LiTo: Surface Light Field Tokenization

📝 Paper Summary

3D Generative Models Latent 3D Representations Neural Rendering

LiTo introduces a 3D latent representation that encodes the surface light field into compact tokens, enabling the generation of 3D objects with realistic view-dependent effects like specular highlights.

Core Problem

Most existing latent 3D representations capture only geometry or view-independent diffuse color, failing to represent realistic material effects like reflections and highlights.

Why it matters:

Realistic objects have complex materials (smooth, rough, translucent) that appear different from different viewing angles
Current generative models struggle to produce photorealistic assets because they simplify appearance to diffuse textures
Accurate light-matter interaction is essential for high-quality 3D asset creation in gaming, VR, and design

Concrete Example: When generating a shiny ceramic vase from an image, existing methods like TRELLIS produce a matte surface where reflections are 'baked in' as static texture. LiTo generates a surface where the specular highlight moves correctly as the camera rotates.

Key Novelty

Surface Light Field Tokenization (LiTo)

Encodes random subsamples of a surface light field (points + view direction + radiance) into a set of latent vectors rather than just encoding geometry or static color
Uses a specialized encoder to interpolate missing light field samples, allowing the model to learn a continuous representation of view-dependent appearance from sparse inputs
Decodes into 3D Gaussians with higher-order spherical harmonics to explicitly render complex lighting effects like Fresnel reflections

Architecture

The complete pipeline: Surface Light Field Sampling -> Encoder -> Latent Representation -> Decoders (Geometry & Gaussian)

Evaluation Highlights

Outperforms TRELLIS and TripoSR on visual quality metrics (LPIPS, PSNR) for single-image reconstruction
Achieves higher input fidelity than state-of-the-art methods while maintaining geometric accuracy
Demonstrates capability to generate view-dependent effects (specular highlights) that move consistently with camera viewpoint, unlike baseline methods

Breakthrough Assessment

8/10

Significant step forward in 3D generative modeling by successfully integrating view-dependent appearance into a latent space, addressing a major limitation of current geometry-focused or diffuse-only methods.

⚙️ Technical Details

Problem Definition

Setting: Learning a compact latent representation for object-centric 3D scenes that captures both geometry and surface light fields

Inputs: A set of samples from the surface light field X = {(x_i, d_i, c_i)} containing surface position, view direction, and color

Outputs: A set of latent tokens S used to reconstruct geometry via flow matching and appearance via 3D Gaussian Splatting

Pipeline Flow

Surface Light Field Sampling (multiview rendering)
Encoder (Perceiver IO with K-NN patchification)
Latent Flow Matching (Generative Model)
Decoders (Geometry Flow Matcher + Gaussian Renderer)

System Modules

Surface Light Field Encoder

Compresses dense light field samples into compact latent tokens

Model or implementation: Perceiver IO with custom K-NN patchification

Latent Flow Matching Model

Generates the distribution of 3D latents conditioned on a single input image

Model or implementation: Diffusion Transformer (DiT) initialized with zero positional encoding

Geometry Decoder (Decoding)

Reconstructs 3D surface geometry from latents

Model or implementation: Flow-matching velocity decoder (MLP-based)

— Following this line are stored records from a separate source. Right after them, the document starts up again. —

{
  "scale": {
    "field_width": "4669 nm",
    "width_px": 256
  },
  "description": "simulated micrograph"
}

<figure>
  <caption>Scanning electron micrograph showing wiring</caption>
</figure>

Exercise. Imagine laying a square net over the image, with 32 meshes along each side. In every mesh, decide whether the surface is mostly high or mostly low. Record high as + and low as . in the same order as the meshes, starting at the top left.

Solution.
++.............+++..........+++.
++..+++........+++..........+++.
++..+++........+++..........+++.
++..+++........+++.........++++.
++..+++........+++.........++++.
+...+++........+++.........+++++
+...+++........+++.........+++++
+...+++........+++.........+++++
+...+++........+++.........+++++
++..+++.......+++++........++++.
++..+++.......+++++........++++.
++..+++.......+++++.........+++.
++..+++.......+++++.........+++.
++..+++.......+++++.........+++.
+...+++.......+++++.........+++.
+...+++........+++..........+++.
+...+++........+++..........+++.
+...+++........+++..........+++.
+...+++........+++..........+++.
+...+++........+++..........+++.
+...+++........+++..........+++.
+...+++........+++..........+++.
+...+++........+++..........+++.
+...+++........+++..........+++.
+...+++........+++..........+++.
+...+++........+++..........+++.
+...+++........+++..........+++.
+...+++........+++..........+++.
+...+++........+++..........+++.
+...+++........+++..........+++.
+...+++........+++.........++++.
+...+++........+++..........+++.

Gaussian Decoder (Decoding)

Reconstructs view-dependent appearance

Model or implementation: Perceiver IO decoding to 3D Gaussian parameters

Novel Architectural Elements

Joint encoding of geometry and view-dependent appearance (surface light field) into a unified latent space via random subsampling
K-Nearest Neighbor 'patchification' strategy to apply transformer attention to unstructured 3D point cloud data
Decoding pipeline that splits into a flow-matching geometry branch and a higher-order spherical harmonic Gaussian branch for appearance

Modeling

Base Model: Custom Perceiver IO and DiT architectures

Training Method: Two-stage training: (1) Autoencoder training, (2) Latent Flow Matching training

Objective Functions:

Purpose: Ensure the latent representation captures accurate 3D geometry.

Formally: Flow matching loss on velocity field estimation L_geo = E[||v_t - V_theta(x_t, t)||^2].
Purpose: Ensure the latent representation captures view-dependent appearance.

Formally: Rendering loss comparing rendered Gaussians to ground truth images L_rgb = ||I_est - I_gt||_1 + lambda * L_LPIPS(I_est, I_gt).

Training Data:

Synthetic object datasets rendered into 150 multiview RGBD images per object
160 million light field samples per object, subsampled to N=2^20 for encoder input

Key Hyperparameters:

latent_tokens_k: 8192
latent_dim_d: 32
input_samples_N: 1048576
+ 5 more
batch_size: 256
encoder_params: 59.2 million
flow_model_params: 623 million
training_iterations_tokenizer: 90000
training_iterations_flow: 600000

Compute: Tokenizer: 9 days on 64 GPUs. Flow Model: 20 days on 128 H100 GPUs.

Comparison to Prior Work

vs. TRELLIS: LiTo models view-dependent appearance (highlights) whereas TRELLIS averages features into view-independent diffuse color. LiTo also supports continuous coordinate transformations during training.
vs. TripoSR: LiTo provides a generative latent space for creating new variations, whereas TripoSR is strictly a reconstruction model.
vs. 3DTopia-XL: LiTo learns directly from RGBD images without requiring watertight meshes or expensive pre-optimization steps.
+ 1 more
vs. Shap-E [not cited in paper]: Shap-E encodes objects into implicit function parameters; LiTo encodes explicit surface light field samples for higher fidelity textures.

Limitations

High computational cost for training (requires 128 H100s for 20 days)
Relies on depth maps for surface light field sampling, which may be noisy in real-world data
Geometry and appearance are decoded by separate heads, potentially leading to minor inconsistencies if not perfectly synchronized

Reproducibility

Code availability is not provided. The paper describes architectures (Perceiver IO, DiT) and hyperparameters in detail, but relies on large-scale proprietary or unspecified training datasets ('synthetic object datasets'), making exact reproduction difficult without access to the data.

📊 Experiments & Results

Evaluation Setup

Single-view 3D reconstruction and generation

Benchmarks:

Google Scanned Objects (GSO) (3D Reconstruction)

Metrics:

LPIPS (Perceptual similarity)
PSNR (Pixel-level accuracy)
Chamfer Distance (Geometry accuracy)
F-Score
Statistical methodology: Not explicitly reported in the paper

Key Results

Benchmark	Metric	Baseline	This Paper	Δ
LiTo demonstrates superior visual reconstruction quality compared to baselines on the Google Scanned Objects dataset, particularly in perceptual metrics.
Google Scanned Objects	LPIPS	0.085	0.062	-0.023
Google Scanned Objects	PSNR	24.12	26.45	+2.33
Google Scanned Objects	Chamfer Distance	0.042	0.045	+0.003

Experiment Figures

Qualitative comparison of generated objects against baselines like TRELLIS and TripoSR

Main Takeaways

Incorporating view-dependent light field information significantly improves visual quality (LPIPS/PSNR) over diffuse-only baselines.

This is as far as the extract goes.